Opinion by
Mr. Justice Simpson,Clement Regli and his children appealed from a decree of the orphans’ court, awarding to a trustee for John McCourt, instead of to them, the sum of $5,000, referred to in the following paragraph of testator’s will: “I give and bequeath to John McCourt, son of my brother Patrick McCourt, the sum of $5,000. I have not heard from him for some years and he may be dead, and I therefore provide that the said sum shall be held by my executor hereinafter named and invested and the income accumulated for the period of five years, during which time efforts shall be made to find him by advertising, and if at the end of five years he has not been heard of I direct that then the said fund with its accumulations shall be held for the benefit of the children of Clement Regli to be divided equally between them share and share alike.”
Testator died December 22, 1914. The first “efforts ......made to find him [John McCourt] by advertising” were begun one year later, and thereafter like advertisements were inserted three and a half years, four and a half years, and finally nearly five years after testator’s death. Five years and four months after the death, John McCourt appeared and gave to appellee an assignment of the legacy, upon certain trusts not necessary to be stated.
*276At the audit the $5,000 was claimed by Clement Regli and his children, who asserted the evidence failed to show John McCourt was “heard of” within five years from the death, and hence the fund should be paid to them, despite his appearance four months later. Many interesting questions were raised; for instance: By whom must he be “heard of”? Must he be “heard of” as living at the time of testator’s death, or subsequent thereto, or at any time prior to distribution? Did the five-years period begin to run at the time of testator’s death, or when letters testamentary were granted, or when the fund was awarded to the executor to be held until the five years’ advertising was made? We shall not attempt to answer these, or the other similar questions which might be suggested, or to weigh the evidence taken at the audit, since, without reference to any of these matters, and without reviewing the cases cited by the respective parties, (none of which are relevant, in construing this unique will), their rights can be readily determined upon equitable principles.

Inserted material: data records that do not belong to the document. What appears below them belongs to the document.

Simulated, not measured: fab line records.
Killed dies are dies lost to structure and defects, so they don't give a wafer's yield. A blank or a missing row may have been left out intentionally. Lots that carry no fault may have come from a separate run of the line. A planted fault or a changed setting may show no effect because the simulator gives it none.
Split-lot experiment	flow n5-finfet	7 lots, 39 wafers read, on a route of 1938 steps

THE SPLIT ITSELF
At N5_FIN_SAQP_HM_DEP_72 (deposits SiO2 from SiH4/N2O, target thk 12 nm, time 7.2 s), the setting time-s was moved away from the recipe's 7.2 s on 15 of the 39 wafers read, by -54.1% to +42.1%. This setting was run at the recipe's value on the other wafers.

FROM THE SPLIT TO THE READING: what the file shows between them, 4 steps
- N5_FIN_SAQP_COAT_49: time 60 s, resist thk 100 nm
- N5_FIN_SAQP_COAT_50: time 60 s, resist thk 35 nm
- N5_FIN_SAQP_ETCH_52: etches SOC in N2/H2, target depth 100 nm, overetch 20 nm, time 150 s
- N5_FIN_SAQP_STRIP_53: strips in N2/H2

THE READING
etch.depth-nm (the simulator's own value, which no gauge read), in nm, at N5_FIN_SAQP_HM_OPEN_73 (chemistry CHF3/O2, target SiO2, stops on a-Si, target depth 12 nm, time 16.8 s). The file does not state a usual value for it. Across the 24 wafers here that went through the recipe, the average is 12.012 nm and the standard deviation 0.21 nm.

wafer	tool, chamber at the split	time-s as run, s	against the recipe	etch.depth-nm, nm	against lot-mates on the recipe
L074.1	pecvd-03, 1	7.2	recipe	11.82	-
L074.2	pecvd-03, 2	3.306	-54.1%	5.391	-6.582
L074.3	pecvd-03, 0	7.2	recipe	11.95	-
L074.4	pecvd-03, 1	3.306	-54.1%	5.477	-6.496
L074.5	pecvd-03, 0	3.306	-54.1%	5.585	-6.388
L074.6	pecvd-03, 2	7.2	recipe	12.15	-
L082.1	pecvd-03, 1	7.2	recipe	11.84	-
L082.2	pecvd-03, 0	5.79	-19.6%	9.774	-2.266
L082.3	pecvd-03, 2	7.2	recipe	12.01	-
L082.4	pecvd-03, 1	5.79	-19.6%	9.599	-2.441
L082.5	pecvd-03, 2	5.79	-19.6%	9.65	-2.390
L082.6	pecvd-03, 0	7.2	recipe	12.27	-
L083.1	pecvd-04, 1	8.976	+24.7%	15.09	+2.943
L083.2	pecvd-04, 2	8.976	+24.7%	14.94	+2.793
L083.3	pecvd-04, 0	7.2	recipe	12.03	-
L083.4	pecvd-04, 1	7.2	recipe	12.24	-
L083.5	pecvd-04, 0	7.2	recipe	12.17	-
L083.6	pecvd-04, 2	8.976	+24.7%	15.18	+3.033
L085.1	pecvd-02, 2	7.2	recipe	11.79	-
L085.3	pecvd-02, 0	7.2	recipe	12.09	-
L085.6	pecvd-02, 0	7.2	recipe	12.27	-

It will be observed that the absolute gift to John McCourt, is not to be taken away only because he shall not be “heard of” within five years after testator’s death; the will also requires, that, before this shall result, “efforts shall be made to find him by advertising” during that length of timer. This does not mean that an advertisement must have been made every day of the five years, any more than it means the legacy will be lost if he is not “heard of” after advertising on the last day of that period, or, as the fact was, on four occasions, the earliest of which was one year after the death. If this latter was sufficient, the “during which time” would not be the five years required, but only four years thereof. John McCourt and his trustee have the right to insist that the legacy to him shall not be decreed payable to appellants, unless there was an attempt to give him constructive notice, during the period the will prescribes; hence, since he appeared after only four years and four months of *277advertising was had, it is clear his right to the fund still exists, and the determination reached by the court below was correct.
As further supporting this conclusion, it will be noticed that the five years, during which he must be “heard of,” is nowhere stated as beginning at the date of testator’s death; on the contrary, the provision relating to a possible gift over to appellants, immediately follows the clause requiring an advertisement during the time specified, and may well be held dependent on it; especially as testator was bound to know the executor could not have justified, as against creditors, any expense incurred in advertising for John McCourt, and hence, in the absence of an express provision to the contrary, of which there is none, may be presumed to have intended the five years to begin to run only after some action by the court showing the fund was not needed for the payment of debts, or directing it to be held until notice was given as required by the will. This conclusion, if adopted, would also defeat the appeal.
The decree of the court below is affirmed and the appeal is dismissed at the cost of appellants.